The B in the Room

Sat 4th – Sat 11th August 2018


Olivia Cooke

at 09:37 on 12th Aug 2018



The intimate and small venue of The Vault proved to be the perfect setting to host UCL Runaround’s production of ‘The B in the Room’. Directed by Joey Jepps, the performance depicted the parallel journeys of Dana and Elliot as both characters undergo a journey of self-discovery to grasp a more profound understanding of their selves and their sexualities.

Through the excellent characterisation of Dana and Elliot in their soliloquies and the infrequent moments of shared dialogue, both characters are able to extract the audience’s empathy for their personal struggles to fulfil their bisexual identities. We are able to explore the complex process of determining one’s own sexuality, in addition to questioning both the institutions and norms which attempt to impose a heteronormative order to romantic relationships.

Elliot is a devout Christian whose internalised biphobia results from his dutiful following of the Bible. Consumed by an almost comic religious fervour, there are multiple occasions throughout the performance when his character recites, verbatim, scriptural passages including the infamous Leviticus verse: “Do not have sexual relations with a man as one does with a woman; that is an abomination.” Offset by Dana’s views on the Church (“Religion’s fucked. The Church is fucked [.]”), ‘The B in the Room’ makes overt and well-justified criticism against the biphobic/homophobic practices of the Church. Yet, Christianity is a formative part of Elliot’s identity and plays an important role in his coming to terms with his sexuality. However, the play's sudden ending does leave you wondering whether or not the Christian community will allow Elliot to fully explore his feelings, free from judgment.

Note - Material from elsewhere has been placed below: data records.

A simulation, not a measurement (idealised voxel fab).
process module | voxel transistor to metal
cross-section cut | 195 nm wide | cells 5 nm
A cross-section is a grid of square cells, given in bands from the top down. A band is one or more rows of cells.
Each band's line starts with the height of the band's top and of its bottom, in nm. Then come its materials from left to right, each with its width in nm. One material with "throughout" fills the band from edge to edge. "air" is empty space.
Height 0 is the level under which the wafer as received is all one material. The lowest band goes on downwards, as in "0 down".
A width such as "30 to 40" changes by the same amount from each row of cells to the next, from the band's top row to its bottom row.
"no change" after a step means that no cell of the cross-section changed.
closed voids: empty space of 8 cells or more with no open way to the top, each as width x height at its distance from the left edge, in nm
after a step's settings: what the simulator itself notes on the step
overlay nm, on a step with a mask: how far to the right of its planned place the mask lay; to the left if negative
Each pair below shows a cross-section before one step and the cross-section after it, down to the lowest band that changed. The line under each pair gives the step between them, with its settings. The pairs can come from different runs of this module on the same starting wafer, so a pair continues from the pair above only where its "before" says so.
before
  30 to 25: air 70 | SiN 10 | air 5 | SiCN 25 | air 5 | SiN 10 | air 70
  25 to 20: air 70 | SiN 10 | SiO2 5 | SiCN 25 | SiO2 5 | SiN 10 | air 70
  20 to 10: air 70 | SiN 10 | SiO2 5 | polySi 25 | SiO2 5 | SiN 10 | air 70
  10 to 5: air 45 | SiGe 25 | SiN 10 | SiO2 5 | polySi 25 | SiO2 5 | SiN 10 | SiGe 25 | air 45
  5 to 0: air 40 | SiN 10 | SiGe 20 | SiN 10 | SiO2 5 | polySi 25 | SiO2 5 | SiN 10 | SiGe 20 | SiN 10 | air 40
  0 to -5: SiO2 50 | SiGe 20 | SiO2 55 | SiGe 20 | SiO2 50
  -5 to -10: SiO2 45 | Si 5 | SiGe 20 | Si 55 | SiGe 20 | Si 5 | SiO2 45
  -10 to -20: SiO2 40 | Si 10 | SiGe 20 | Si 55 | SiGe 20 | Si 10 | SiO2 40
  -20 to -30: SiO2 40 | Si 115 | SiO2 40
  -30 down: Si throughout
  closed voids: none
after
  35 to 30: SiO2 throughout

The production’s unique setting, coupled with the audience’s close proximity to the cast members, creates an environment which allows the audience to really engage with the thematic content of the performance. Overall, the production’s subtle and nuanced exploration of bisexuality proved to be both hilarious and moving, which was doubly enhanced by both performers' excellent portrayals of their respective characters.


Melissa Tutesigensi

at 09:50 on 12th Aug 2018



‘The B in the Room’ is the UCL Runaround’s two person play that shows the internal thoughts of Dana (Miranda Evans) and Elliot (Miles Blanch). On the surface, they are worlds apart: Dana is a thirty-something professional woman with no belief in God or the church, whilst Elliot is a teenage boy rooted in his Christian faith. But look closer and you will see that for all of their differences, they share the same conflicts, fears and worries, as both of them try to come to terms with their sexuality. You can get the sense of who these people are in just one line: “I know where my clitoris is but where the fuck is hers?” (Dana) and “what if I did something to make her angry? I did eat the last biscuit in Sunday school last week” (Elliot). Both Evans and Blanch were convincing in their portrayal of these characters.

Dana and Elliot were utterly symbiotic in strengthening the motif that though they are different people, they have a similar story to tell. Dana would end her monologue with the same word that Elliot would start his, and so on. They would both use all parts of the stage and interact with each other at the right level, but so as to not conflict. At no point did it feel as though they were bumping into each other or getting in each other’s way. This way of passing the mic. and sharing the stage was executed well, and smoothed over potential rough-edges in delivery.

There were moments where the fluid movement and interaction between the two characters didn’t quite work in the dialogue. The fourth wall was already broken, implicit as this was, and this suited the story they wanted to tell. But, with a character thinking out loud and then interacting directly with the other and then becoming a different person altogether, it felt like they were needlessly breaking windows as well. Nonetheless, this confusion was only a minor flicker, and the play was able to overcome it. They could have quite comfortably used a split screen but chose a more intricate and delicate way of weaving each character in and out which, for the most part, paid off.

You could tell that it was a last-night show as the actors were polished and confident in their delivery. They knew when the audience would laugh and how to move on stage, giving off an assured play that was a pleasure to watch.